The London-based dealer Inigo Philbrick offers around 20 to 25 third-party guarantees a year on works by artists such as Rudolf Stingel, Christopher Wool, Mike Kelley, Richard Prince and Wade Guyton. “For me, the best outcome of a guarantee is that you make a lot of money [without buying the work]. Say it’s a million dollars that you’ve risked, then you’d want to make $100,000 to $150,000 as your fee,” he says. “The second-best outcome is that you get a work you were happy to buy at a price you were happy to own it at. The second-worst outcome is that it sells on one bid and you make $5,000, having put in all this effort to negotiate a deal. [And] the worst outcome is the sort of guarantee you do purely for financial speculation and end up with a painting you don’t want to own.”
The hedge-funders’ new Ferrari
Attracted by reports of high earnings, new third-party guarantors—many from financial backgrounds—are coming into the market, trading guarantees like futures. Speaking on ArtTactic’s podcast in September, Asher Edelman, the founding member and chief executive of the art-lending company Artemus, said that being a guarantor “is the hedge-funders’ new Ferrari”, and that he sees a “naïve crowd” of guarantors “doing pretty dumb transactions… and they’re gonna get stuck with them”. Doug Woodham, the former president of Christie’s for the Americas, also warns of the pitfalls of being a novice first part guarantor here.
Yet Adam Chinn, the chief operating officer at Sotheby’s, disagrees that guarantees are conflicting. “You may make the argument that there’s an inequality of information [between bidders], but I don’t think there’s a conflict of interest,” he says. Collectors today are more financially sophisticated, Chinn says, so “if I [the collector] want to buy object A, it makes sense for me to back object A, because if I don’t get it, I get paid, and if I do get it, I wanted to buy object A anyway”. Chinn believes that, in this way, guarantees have shifted from an almost wholesale market to being retail.
In the New York sales in May, around 65% of guarantors at Sotheby’s were private collectors (40% were first-timers), according to Chinn, while in November 2017, that proportion was 75%. Last year, 70% of lots backed by a third party sold above their irrevocable bid, so “you’ve got around a one-in-three chance of having to buy the property and around a two-in-three chance of getting paid”, Chinn says.

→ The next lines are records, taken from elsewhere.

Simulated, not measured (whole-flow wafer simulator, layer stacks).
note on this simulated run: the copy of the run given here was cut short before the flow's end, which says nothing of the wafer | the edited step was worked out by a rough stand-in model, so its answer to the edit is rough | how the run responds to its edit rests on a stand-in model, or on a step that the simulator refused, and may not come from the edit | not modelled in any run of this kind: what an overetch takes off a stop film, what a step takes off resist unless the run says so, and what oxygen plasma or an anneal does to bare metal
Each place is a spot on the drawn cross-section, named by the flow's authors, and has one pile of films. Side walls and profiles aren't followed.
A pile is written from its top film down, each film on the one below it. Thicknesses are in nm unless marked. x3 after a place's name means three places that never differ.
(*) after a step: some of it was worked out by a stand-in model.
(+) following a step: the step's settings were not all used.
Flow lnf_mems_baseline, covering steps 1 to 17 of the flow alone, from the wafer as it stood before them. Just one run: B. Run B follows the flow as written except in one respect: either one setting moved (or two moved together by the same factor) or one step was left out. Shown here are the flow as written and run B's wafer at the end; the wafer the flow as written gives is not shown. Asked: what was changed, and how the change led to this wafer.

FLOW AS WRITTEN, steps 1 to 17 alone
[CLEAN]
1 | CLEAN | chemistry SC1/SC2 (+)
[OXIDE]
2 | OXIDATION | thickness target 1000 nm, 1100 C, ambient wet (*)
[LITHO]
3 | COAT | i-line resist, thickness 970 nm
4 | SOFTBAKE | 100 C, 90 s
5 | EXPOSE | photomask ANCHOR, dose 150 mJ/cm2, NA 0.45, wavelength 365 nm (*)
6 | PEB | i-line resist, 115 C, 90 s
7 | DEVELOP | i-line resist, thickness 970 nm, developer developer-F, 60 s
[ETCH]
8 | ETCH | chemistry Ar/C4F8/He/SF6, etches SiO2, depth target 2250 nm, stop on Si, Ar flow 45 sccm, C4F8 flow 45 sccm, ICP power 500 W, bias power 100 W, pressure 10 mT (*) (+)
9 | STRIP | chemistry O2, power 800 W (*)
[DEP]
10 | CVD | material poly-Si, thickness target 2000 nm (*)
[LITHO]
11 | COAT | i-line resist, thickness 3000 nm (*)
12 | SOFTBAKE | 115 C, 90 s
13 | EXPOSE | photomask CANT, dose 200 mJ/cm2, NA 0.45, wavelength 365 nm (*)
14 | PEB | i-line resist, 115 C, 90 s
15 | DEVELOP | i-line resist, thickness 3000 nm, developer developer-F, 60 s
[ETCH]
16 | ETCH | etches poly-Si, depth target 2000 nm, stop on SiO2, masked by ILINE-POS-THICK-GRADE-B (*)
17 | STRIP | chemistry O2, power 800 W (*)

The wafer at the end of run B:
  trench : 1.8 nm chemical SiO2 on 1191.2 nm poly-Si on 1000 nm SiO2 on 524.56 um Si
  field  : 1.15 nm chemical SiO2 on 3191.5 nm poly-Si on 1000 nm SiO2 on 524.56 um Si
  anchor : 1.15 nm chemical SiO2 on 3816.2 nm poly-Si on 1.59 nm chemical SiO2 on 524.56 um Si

“Guarantees are like those ‘no money down, get rich quick’ ads,” Schachter says. “There’s no other speculative vehicle that affords you the upside with only having to pay in the case of a losing scenario.”
Imbalance of information
Last-minute third-party guarantees are also on the rise, with some clients waiting for a catalogue to arrive before combing it for lots to back. Such guarantees are announced in one quick burst just before an auction starts, which increases opacity, the dealer Nicholas Maclean of Eykyn Maclean says. This “rush of information at the beginning of the sale [is something that] many people miss”, he says. “They should be announced lot by lot.”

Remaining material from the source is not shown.